NEWS OF 150 YEARS AGO

November/December 1861

From The Missouri Democrat, Monday, November 18, 1861.

THE CAPTURE OF MASON AND SLIDELL.

Captain Wilkes, of the U.S. steam frigate San Jacinto, has rendered the country some service. After cruising six months off the coast of Africa, to the annoyance of the piratical slave traders, he called at Cienfuegos, on the southern coast of Cuba, and there received the interesting intelligence that the bogus Confederacy’s envoys, Mason and Slidell, had succeeded in running the blockade, on the steamer Nashville, and were then en route for Europe. Hastening to Havana, Captain Wilkes there learned that the emissaries of treason had sailed thence on the 7th inst., a day or two previously, on board the British mail steamer Trentz, plying between Vera Cruz and Southampton via Havana and St. Thomas. The San Jacinto hurriedly crowded sail in pursuit, overtook the Trentz near the southeastern end of the Bahama channel, and summarily brought her to. Captain Wilkes then communicated with the packet, and demanded the rendition of Messrs. Mason and Slidell. This was refused, on the grounds that there was no authority to take them from beneath the British flag on the high seas. The American Captain, thereupon, dispatched two boat loads of his men to the mail steamer, and placed his own vessel in a hostile attitude—to which argument the Briton responded by surrendering the envoys. It is further reported that they protested against being thus removed from a British packet, and were at first very decided in declining the invitation to leave. Their respective Secretaries and documents were also captured. On the 15th, Messrs. Mason and Slidell were landed securely at Fortress Monroe, whence their Secretaries, Eustic and McFarlan, were soon afterward dispatched to Fort Lafayette.

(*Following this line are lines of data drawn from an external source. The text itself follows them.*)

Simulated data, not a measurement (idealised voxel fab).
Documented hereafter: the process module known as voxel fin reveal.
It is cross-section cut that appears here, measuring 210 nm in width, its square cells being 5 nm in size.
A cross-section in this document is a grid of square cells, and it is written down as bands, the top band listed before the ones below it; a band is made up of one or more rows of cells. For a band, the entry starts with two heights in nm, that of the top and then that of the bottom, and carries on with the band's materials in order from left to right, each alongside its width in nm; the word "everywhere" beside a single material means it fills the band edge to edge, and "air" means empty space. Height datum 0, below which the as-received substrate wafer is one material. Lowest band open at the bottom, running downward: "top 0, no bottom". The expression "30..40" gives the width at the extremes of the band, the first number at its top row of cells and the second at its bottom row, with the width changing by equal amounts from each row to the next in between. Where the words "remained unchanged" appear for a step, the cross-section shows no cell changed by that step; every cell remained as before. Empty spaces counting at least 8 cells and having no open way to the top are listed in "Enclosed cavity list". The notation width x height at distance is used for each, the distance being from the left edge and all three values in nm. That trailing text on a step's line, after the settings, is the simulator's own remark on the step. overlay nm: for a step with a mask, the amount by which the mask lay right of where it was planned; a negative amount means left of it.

Few events of the war have caused deeper satisfaction than this. Slidell and Mason were among the chief originators and conspirators of the atrocious rebellion. Each has figured conspicuously and disgracefully in the national Senate. Each played a principal part in the maneuvering by which the people of the South were “precipitated” into revolution. The government never had guiltier State prisoners in its grasp. The roll of leading traitors contains no names more infamous than theirs. In keeping with their eminence in treason are their personal characteristics. Mason is a reckless extremist in his declared views that Washington, Madison, Jefferson, Henry, and all the early fathers of this republic made a great mistake in regarding slavery as an evil and the freedom of the laboring class as a blessing. In the complete shamelessness of his aristocratic and tyrannical teachings, so utterly opposed to the whole spirit of our government and history, Mason is a fit type of the piratical slaveocracy. As well does he represent it in the insolent superciliousness of his low and narrow soul, which discovers in the toiling masses only the “mudsills of society,” and in the slaveholders its sublime columns and dome. The name of Slidell, like that of Floyd, is identified with stupendous and notorious fraud as closely as with the attempt to destroy the republic. As a matter of justice, the capture of this precious pair must command the heartiest approbation of the country. It is to be hoped that nothing will occur to deprive them of the much needed opportunity and leisure now so happily afforded them for meditation and penitence.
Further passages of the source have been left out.